The heavens declare the glory of God, and the sky above proclaims his handiwork.
— Psalms 19:1
I’ve always loved space. Like most children, I loved laying in the grass and looking up at a clear, starry night in wonder. I have a memory of a 4 or 5 year old me doing a school project which involved poking holes in a shoebox and then shining a powerful flashlight through to create a starry sky on the ceiling in the dark, an experience that delighted me. I also believed in God, and contemplating the cosmos has always connected me to God’s power, creativity, genius and goodness. Just like mountains or the ocean, stars and planets and nebulas have been evidence to me of God.
These fascinations allowed for a natural foray into my eventual love of scifi and all things cosmic. I grew up watching reruns of the original Star Trek TV show and now, scifi movies are among my favorites. Need a buddy to watch The Martian or Interstellar? I’ll be there faster than you can say “supernova”. I never miss the opportunity to see a good scifi movie on the big screen, and I’ve spent more time googling space-themed clothing than is probably normal.

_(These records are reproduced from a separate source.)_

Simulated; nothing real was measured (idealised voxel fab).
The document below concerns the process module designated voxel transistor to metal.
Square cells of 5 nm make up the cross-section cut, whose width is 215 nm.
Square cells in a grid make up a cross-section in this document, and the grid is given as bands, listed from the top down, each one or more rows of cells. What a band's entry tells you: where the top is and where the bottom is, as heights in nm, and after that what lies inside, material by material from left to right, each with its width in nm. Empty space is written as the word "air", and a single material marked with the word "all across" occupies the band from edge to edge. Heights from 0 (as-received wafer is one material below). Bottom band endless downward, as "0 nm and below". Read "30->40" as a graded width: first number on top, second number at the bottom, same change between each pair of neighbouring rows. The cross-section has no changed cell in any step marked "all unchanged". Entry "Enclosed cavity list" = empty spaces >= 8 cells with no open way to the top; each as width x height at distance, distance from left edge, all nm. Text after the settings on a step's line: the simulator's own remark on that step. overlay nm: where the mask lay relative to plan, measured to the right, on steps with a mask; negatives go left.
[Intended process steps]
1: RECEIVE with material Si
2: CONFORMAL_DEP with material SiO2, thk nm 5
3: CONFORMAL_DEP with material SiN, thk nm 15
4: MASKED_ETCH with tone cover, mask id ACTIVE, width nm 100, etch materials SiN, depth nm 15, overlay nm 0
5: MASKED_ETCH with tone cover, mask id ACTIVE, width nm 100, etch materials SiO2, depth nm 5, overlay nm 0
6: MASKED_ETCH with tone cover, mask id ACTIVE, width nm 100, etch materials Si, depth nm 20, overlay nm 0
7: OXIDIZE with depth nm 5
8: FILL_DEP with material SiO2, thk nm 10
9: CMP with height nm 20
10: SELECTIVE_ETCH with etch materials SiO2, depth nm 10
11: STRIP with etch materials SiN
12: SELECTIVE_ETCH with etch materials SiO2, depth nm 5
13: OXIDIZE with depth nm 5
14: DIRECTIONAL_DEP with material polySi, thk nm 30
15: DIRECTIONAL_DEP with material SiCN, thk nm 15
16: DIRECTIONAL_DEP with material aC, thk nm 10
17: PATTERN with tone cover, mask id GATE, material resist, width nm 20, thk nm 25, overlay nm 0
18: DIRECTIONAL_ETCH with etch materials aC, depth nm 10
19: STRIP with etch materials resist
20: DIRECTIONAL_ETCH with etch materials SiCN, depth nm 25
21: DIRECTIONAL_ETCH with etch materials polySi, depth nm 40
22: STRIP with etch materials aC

It’s hard to argue with Spock about humanity’s false concepts about God, after all.
About three years ago, I was reading an incredible book Jesus and Mary recommend called Through the Mists for the first time. I copied down practically ever other paragraph of this book into my journal, but one of the many amazing passages I wrote down relates to space, and it absolutely blew me away:
{Myhanene to Aphraar} “Paul said he at one time ascended into the third Heaven; he also once assured the Ephisians that Christ ‘hath ascended far above all Heavens’; and of God we are told that ‘the Heaven of Heavens cannot contain Him.’
We are thus scripturally warranted in using the plural number in speaking of the Heavens, just as Christ spoke of the many mansions. Now, the foundations of part of these mansions, or Heavens, are not so invisible to our friends on earth as is generally believed. I think they estimate the number of stars discernible at about one hundred millions, but of all this number with the added darker bodies remaining invisible, so far as I have learned, those that serve the purpose of preliminary existence, as earth, do not exceed the numbers of your fingers.”….
{Myhanene} “The rest are nuclei for varied grades of spiritual ascent. You have already seen how one class of soul is held bound to the earth, the influence of which attenuates until one is able to break away and seek other conditions?”
{Aphraar} “Yes.”
{Myhanene} “So from the material body of every star does there radiate an attenuated substance from which a serried ascent of spiritual conditions is built up, forming the divinely majestic staircase linking Heaven with Heaven, until the Heaven of Heavens is reached.”
My understanding of this passage is that Myhanene is saying first of all that there are no more than ten planets that sustain human life like earth, and possibly far less. So that’s a pretty cool thing to know in and of itself. Also, my interpretation is that Myhanene is saying here that the stars in space, that exist and we can see in the physical world, are actually the foundation of certain matter that the spheres of the spirit world are built from. That the stars we see from our blankets in the park are essential for the very structure of the spirit world. Talk about changing the way we look at the night sky! I had a proper nerd flip-out when I read that passage.
I recently started watching the American show Cosmos (check Netflix). It’s an educational, documentary-style science show focusing on space. The first few episodes I watched discussed how the earth and our moon were formed, how stars are born, and how the entire universe formed even before that. A few of my favorite quotes so far from host Neil DeGrasse Tyson:
“Stars die and reborn […] They get so hot that the nuclei of the atoms fuse together deep within them to make the oxygen we breathe, the carbon in our muscles, the calcium in our bones, the iron in our blood. All was cooked in the fiery hearts of long vanished stars… The cosmos is also within us. We’re made of star stuff.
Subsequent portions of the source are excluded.